Alex Morgan walked into her retirement news conference Friday thinking she’d be the only player there from the San Diego Wave.
She was surprised by an ovation from her teammates, who packed the first two rows.
“This is your day off!” Morgan said, clearly touched by the moment.
After becoming one of the more recognizable athletes in the United States during her brilliant 15-year professional career, Morgan can expect a lot more of the same Sunday, when she’ll play her final match for the Wave, against the North Carolina Courage at Snapdragon Stadium.
Morgan is retiring because she’s pregnant with her second child. She’s confident she’s done all she can both on and off the pitch for the women’s game, which she said is in “an amazing place.”
“I will be playing limited minutes this weekend, but nonetheless, it’s always an honor to be able to lace up my boots and step out on that field for one last time,” Morgan said.
Morgan, 35, said she didn’t expect to retire midseason but found out a few weeks ago she was pregnant. She and husband Servando Carrasco, a former MLS player, have a 4-year-old daughter, Charlie.
“As unexpected as it was, I was so happy because this was what our family wanted, a couple of months sooner than expected, but, nonetheless we were very overjoyed,” said Morgan, who had originally planned to retire at the end of the season.
After speaking with her husband and doctor about how long she could safely play, she decided Sunday would be her final match with the National Women’s Soccer League club. She informed her teammates Wednesday.
“I just felt like this was the right time,” she said. “I felt like the last couple of weeks I’ve sort of lost a step, you know, in playing and I felt like for my body and my mind and my heart, this was the right decision at this time.”
While focusing on expanding her family, she’ll continue to support women’s sports through her Alex Morgan Foundation and various businesses. She said she plans to invest in the Unrivaled 3 on 3 women’s basketball league set to debut in September.
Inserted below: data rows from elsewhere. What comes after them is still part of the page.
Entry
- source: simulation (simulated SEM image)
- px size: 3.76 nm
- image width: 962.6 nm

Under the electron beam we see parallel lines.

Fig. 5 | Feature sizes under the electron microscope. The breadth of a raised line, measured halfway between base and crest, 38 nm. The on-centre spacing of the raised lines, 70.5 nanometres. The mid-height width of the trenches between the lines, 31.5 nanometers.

“I don’t think coaching is in my future,” she added.
Having a bigger family is more important.
Even before she started playing soccer at age 5, she was going to her sisters’ soccer games and kicking a ball around on the sidelines.
“That’s a big reason that I wanted to grow our family. I want Charlie to have siblings like that. I want siblings to look up to her. I want a big, chaotic family like I had growing up. My sisters meant everything to me. And they were the inspiration behind why I wanted to play soccer in the first place,” she said.
Morgan has had Charlie around the Wave so much that defender Naomi Girma asked at the end of the news conference, “Can we still bring Charlie on road trips?”
Said Morgan: “OK, well, the Charlie thing, I don’t know. I mean, she has grown a liking to Hillary (Beall). Somehow she jumped to first place in the last three weeks.”
Morgan has helped make the Wave one of the biggest draws in San Diego. As much as the focus will be on her on Sunday, Morgan said it will also be a celebration of the people who helped her along the way. She’ll have more than 80 family members in the stands.
Morgan will try to soak up all the small things players sometimes take for granted, including getting her ankle taped one last time and then singing the national anthem with her daughter by her side.
She recalls going to Mia Hamm’s retirement game in 2004.
“My mom took me because she knew I wanted to become a professional soccer player. And so that just had a profound impact on me. I couldn’t tell you how many minutes she played or what she even did on the field, but the fact that I saw her for the last time ever, step on the field and step off, it changed me,” she said.
Morgan played in 224 matches for the national team, ninth all-time, with 123 goals (fifth all-time) and 53 assists (ninth all-time). She was named the U.S. Soccer Player of the Year in 2012 and 2018.
She helped the United States win an Olympic gold medal and two World Cup titles. As hard as it was being left off the Olympic roster this summer, she said she was proud the United States won the gold medal.
Morgan was known as much for her activism as her big endorsement deals.
She helped lead the fight for equal pay and benefits for the national team. She was one of the key figures in bringing to light the NWSL abuse scandal in 2021, as well as rallying players to demand the NWSL adopt an antiharassment policy and the reforms she advocated for improved working conditions across the league.
Looking at her teammates, many of them much younger than she is, Morgan said, “We’re in good hands.”
“Women’s soccer is in such an amazing place where I have done everything that I’ve needed to do. I have accomplished everything that I have come to do. To see those players step on the field and do work and be able to do it at such a young age with such poise, and such confidence, that’s what this is all about.
“That’s why I’m so happy being here saying, yes, I’m retiring because we are more than fine. We are great.”